Eighteenth Century travellers who went crazy about Florence
While the central role of Tuscany, a magnet for travellers and flâneurs, only affirmed itself in the course of the Nineteenth Century, those who travelled down to Rome and Southern Italy almost inevitably crossed our region – and often stopped over.
Between the glorious late Baroque days and the advent of Enlightenment, the final destinations of European Grand Touristes and intellectuals may have been others, yet the Granducato would never be excluded from their planned itineraries, owing also to a growing interest in centres which had hitherto been considered of lesser importance.

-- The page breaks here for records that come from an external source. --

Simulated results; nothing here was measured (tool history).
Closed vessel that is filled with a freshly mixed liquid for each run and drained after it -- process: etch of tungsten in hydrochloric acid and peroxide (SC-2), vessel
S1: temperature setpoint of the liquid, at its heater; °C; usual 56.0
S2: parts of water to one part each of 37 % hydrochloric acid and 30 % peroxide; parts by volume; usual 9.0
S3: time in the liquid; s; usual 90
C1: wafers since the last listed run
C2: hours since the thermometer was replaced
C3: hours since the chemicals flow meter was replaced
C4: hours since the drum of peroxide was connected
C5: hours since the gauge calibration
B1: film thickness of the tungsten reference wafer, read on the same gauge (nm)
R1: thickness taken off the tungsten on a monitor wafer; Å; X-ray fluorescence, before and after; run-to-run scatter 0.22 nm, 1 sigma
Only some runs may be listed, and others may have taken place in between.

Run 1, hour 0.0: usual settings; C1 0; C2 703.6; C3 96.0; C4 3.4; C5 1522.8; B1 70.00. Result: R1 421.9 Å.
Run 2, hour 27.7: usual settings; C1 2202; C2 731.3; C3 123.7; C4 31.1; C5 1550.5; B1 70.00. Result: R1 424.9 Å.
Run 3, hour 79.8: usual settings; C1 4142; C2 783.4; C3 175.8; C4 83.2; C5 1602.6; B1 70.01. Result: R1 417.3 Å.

It was, in fact, between the Seventeenth and the Eighteenth Century that Tuscany became a mandatory and privileged leg of a regular tour of the young lions of the nobility – French, German, and especially British – and of artists, scholars and men of letters. Soon a real craze exploded for this coming-of-age feat – an intellectual and social
experience internationally referred to as the ‘Grand Tour’ – which lasted from eighteen months to two years (at least during the age of Enlightenment; in the Nineteenth Century it would be shortened to 8-6 months): crowning humanistic studies, and recorded in numberless cahiers de voyage of varying merit, in paintings and portraits by specialised artists.
The term Grand Tour appeared for the first time in Englishman Richard Lassels’ “The Voyage of Italy”, printed in 1670. But let’s revert to Tuscany. To many Eighteenth Century Grand Touristes, worn out by their travels – usually Autumnal – through the Appennine range, Florence finally appeared like a mirage. While nightmarish, even disappointing for a few, the city revealed itself to most as an unrivalled wealth of artistic treasures: this was confirmed by Edward Gibbon, celebrated author of The Decline and Fall of the Roman Empire who, in 1764, sketched a perfect landscape itinerary of the places he visited.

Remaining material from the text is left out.